The votes are still being counted as I write this, however it seems clear at this point that Sinn Féin had a very good day. There is a near three-way tie among Fine Gael, Fianna Fáil, and Sinn Féin. Independents pulled in about 11% of the vote, and the Greens also had their best-ever showing. Labour, by its own admission, got pounded at the polls. So, too, did the rampant bigotry pushed by Gemma O’Doherty’s “Anti-Corruption Ireland” and Ceannaire Justin Barrett’s Irish National Party.

What does Sinn Féin’s surge mean for Ireland? Most immediately, the popularity of SF in this election indicates a strong preference for progressive policies on social and economic issues.

Sinn Féin’s surge is not an indication that Irish unity is around the corner. Sinn Féin’s boost in the polls was largely among younger voters. These voters, mostly in their 20s, are far removed from the revolutionary generation, and don’t necessarily choose their political allegiances based on what side their ancestors fought for in the Civil War from 1922-23. Moreover, Sinn Féin has adopted a host of progressive social policies that have nothing to do with the “national question,” its raison d’être. Most notably, Sinn Féin takes a liberal stance on women’s rights and the rights of LGBTQ+ people, issues on which young people are almost universally more liberal than older people.

Sinn Fein’s manifesto addresses issues that are important to young people, who likely don’t earn as much money as more experienced professionals. Sinn Féin’s has pledged to abolish the USC on the first €30,000. They have also embraced the politics of climate change, and have vowed to invest an additional €1bn in public transportation in order to cut down on pollution from cars.

Sinn Féin has shown that the party understands how the electorate is changing. Ireland’s two entrenched parties, FG and FF, will not be Ireland’s future if they cannot understand the importance of generational change. In addition, Sinn Féin also understands that people vote with their emotions, not an intellectual evaluation of the various parties’ manifestos. Countless political science and psychology studies have demonstrated this trend—here’s one, for example.

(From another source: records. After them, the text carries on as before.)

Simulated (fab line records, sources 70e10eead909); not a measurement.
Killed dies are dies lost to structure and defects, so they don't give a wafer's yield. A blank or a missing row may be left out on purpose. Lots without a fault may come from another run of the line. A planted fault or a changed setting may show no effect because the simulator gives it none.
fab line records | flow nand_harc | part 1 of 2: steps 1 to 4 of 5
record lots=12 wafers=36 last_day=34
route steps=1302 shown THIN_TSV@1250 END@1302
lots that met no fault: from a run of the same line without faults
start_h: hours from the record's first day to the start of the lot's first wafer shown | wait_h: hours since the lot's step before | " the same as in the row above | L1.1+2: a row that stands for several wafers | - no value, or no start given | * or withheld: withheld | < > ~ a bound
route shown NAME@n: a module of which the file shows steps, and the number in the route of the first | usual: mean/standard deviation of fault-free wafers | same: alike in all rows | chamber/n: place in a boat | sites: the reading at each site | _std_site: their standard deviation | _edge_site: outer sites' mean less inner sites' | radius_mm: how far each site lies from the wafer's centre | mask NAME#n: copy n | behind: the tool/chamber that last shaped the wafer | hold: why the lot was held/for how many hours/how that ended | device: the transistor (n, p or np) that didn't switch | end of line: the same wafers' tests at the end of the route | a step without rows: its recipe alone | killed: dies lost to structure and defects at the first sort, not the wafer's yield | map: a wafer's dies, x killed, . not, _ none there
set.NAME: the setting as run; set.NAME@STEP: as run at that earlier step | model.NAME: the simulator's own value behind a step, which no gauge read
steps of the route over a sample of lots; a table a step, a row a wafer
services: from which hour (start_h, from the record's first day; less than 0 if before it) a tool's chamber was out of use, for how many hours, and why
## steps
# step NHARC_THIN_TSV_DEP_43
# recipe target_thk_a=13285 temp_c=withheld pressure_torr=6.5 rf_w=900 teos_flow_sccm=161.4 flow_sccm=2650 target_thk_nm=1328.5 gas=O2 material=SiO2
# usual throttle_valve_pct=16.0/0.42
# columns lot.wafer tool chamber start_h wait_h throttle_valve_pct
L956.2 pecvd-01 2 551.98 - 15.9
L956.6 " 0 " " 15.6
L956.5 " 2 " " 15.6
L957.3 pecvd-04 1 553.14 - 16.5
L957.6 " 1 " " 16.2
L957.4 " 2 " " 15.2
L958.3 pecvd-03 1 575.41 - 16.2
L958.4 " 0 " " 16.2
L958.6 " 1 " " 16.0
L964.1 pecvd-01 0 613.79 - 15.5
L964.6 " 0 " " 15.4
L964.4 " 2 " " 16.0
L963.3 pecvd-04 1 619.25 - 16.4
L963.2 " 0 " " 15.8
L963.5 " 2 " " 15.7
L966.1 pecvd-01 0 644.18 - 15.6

I would be interested to see which factors people name in explaining their votes. Because, back to Sinn Féin’s raison d’être, the party has also pledged to pursue Irish unity by producing a White Paper on the subject and by pushing for a border poll. I’m pretty sure that this factor is NOT the deciding factor for many people who voted for the Shinners. But, when you support Sinn Féin, you know that you’re also supporting their goal of holding a border poll within five years. At the very least, their policies on Irish unity were not a deterrent—nor was the party’s history as the “political wing of the IRA.” Other political parties in Ireland need to wake up.

Of course, Sinn Féin signed up to the so-called “unionist veto” when it signed on to the Good Friday Agreement. So, Irish unity can only occur with the consent of a majority of the people in the Republic of Ireland and a separate, concurrent majority of the people of Northern Ireland.

That means, for my American readers, that we’re not dealing with a majority of people on the island of Ireland—which is, historically, the majority that Sinn Féin cares about, tracing the mandate back to the election of 1918.

Is there a majority in Northern Ireland in favor of Irish unity? I seriously doubt it. The national question is still very much alive in the North, and it still has potency that it lacks in the south of Ireland. See, for example, the 3-year governmental vacuum because Sinn Féin and the DUP wouldn’t agree on basic principles of equality. I personally think Sinn Féin’s shifts on abortion and same-sex marriage are tied to a desire to pull socially liberal unionists into the view that their “natural” home is in a 32-county republic, and for that reason, I tend not to trust the Shinners. If one’s platform is based on cynical political expediency, and not genuine belief, they will just as quickly change their tune once their goal of unity is accomplished, or once they are entrenched in power.

I say this, moreover, because Sinn Féin is not known for being a particularly democratic party in its internal operations. Although I do support an anti-imperialist platform, and therefore I support Irish unity, I have serious qualms about trusting Irish unity to Sinn Féin.

No matter how you see it, though, this general election signals a major change in the politics in the Republic of Ireland. The challenge that the three major parties have now is in forming a government, as no one has anything close to a majority. Some parties still say they will not form a coalition with the Shinners; others will. Those parties that refuse to govern with Sinn Féin refuse at their own risk—it seems to me that any government that does NOT include the Shinners is not a democratic representation of the people’s wishes. 

Put Sinn Féin in government and let’s see how they run the country.